The tariffs per-se are the subject of a completely different blog; however, the results are beginning to show.  The following companies represent either car manufacturers or supporting industries that are opening plants in the US on or before 2020: Novelis in Kentucky, manufactures aluminum sheets for vehicles; Volvo Cars USA (STO:VOLV) in South Carolina; Mazda Toyota Manufacturing (JPX: 7621, 7203) in Alabama; Van Hool NV, bus manufacturing and Nokian Tyres (HEL:NRE1V) in Tennessee; Faurecia (PAR:FA) in Missouri, manufactures automotive interiors; Kubota Manufacturing of America (JPX:6326), manufacturing utility vehicles in Georgia. On top of that you have Fiat Chrystler (NYSE:FCAU) planning a new factory in Detroit, BMW (GER:BMW) said it is seriously considering opening a second plant in the US, and as reported last week by the FT, Peugeot (PAR:UG) is considering a return to the US.

So far, it looks like great news for the US.  But. what is happening elsewhere? Well, for starters, there is a dramatic difference between the nationalistic protectionism in the US and open free-trade in Europe.  Shortly after the latter signed a free-trade deal with Japan, companies began announcing plant closures.

It makes sense: if your product is taxed to enter a market, you are more likely to manufacture it in that place.  If the restrictions disappear, you will manufacture them where it makes the most economical sense.  And for Japanese companies the most economic sense is back in Japan, with an army of robots who don’t go on strike, don’t require bathroom breaks, and for whom you don’t need to fund a pension.  A practical example of that is the recent closure announcements of the Honda (JPX:7267) factory in the UK.  Of course, there are many people who will want to blame it on Brexit (why wouldn’t they), but the truth is that the factories would have closed whether Britain stayed in the EU or not, since they are happening as a consequence of the free-trade deal with Japan.

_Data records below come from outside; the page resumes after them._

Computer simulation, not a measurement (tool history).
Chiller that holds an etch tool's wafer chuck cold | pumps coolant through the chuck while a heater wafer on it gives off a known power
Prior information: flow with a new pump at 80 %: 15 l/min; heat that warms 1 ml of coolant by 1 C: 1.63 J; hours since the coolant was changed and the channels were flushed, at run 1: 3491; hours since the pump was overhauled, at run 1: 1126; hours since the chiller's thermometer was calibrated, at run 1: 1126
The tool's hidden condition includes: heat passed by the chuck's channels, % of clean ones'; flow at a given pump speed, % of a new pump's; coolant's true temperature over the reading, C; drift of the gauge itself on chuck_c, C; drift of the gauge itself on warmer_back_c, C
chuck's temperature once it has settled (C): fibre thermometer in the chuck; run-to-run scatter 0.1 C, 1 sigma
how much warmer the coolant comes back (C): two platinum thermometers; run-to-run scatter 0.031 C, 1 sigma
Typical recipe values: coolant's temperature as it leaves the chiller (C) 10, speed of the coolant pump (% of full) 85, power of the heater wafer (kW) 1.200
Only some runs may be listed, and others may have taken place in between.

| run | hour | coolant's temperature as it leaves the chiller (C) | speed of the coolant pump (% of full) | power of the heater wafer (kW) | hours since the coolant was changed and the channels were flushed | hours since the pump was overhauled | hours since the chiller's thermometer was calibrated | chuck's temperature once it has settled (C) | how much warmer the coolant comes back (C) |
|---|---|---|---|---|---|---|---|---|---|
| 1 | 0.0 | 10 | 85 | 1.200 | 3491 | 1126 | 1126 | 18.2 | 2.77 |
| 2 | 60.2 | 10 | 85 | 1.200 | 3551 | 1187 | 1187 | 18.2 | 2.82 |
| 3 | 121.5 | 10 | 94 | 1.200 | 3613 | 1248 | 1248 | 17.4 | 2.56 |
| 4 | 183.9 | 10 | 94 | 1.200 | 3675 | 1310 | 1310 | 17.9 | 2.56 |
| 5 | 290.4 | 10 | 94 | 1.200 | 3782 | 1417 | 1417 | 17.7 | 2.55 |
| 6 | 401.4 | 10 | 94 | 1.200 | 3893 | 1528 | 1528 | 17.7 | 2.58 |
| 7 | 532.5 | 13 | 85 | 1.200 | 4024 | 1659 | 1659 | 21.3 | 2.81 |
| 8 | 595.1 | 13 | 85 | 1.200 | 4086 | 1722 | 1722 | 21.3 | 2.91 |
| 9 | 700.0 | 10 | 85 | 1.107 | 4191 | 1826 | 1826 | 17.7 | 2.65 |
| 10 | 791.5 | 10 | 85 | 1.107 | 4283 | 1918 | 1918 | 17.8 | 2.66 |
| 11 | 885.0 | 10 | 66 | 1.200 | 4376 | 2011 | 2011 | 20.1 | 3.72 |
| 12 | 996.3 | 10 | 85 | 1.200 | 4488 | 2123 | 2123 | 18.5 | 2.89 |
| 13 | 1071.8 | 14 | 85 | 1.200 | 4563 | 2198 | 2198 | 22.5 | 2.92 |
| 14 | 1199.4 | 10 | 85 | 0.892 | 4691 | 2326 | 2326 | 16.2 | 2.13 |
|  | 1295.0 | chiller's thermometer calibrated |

There is also a major ruckus between Japan and France regarding car manufacturers Nissan (JPY:7201) and Renault (PAR:RNO).  The fallout comes following the arrest of CEO Carlos Ghosn.  Should the merger go through, it is very likely that it will result in further consolidation.  Whether it will involve closures in Europe, is yet to be seen, but it is definitely going to reshape the geo-economic balance of power between the host countries.

Be it due to tariffs or lack thereof, there have been massive changes both in the automotive sector, and in  it. And the trend will most likely continue for the foreseeable future. Stay tuned to see more shifts in sector, and their implications in the wider economy.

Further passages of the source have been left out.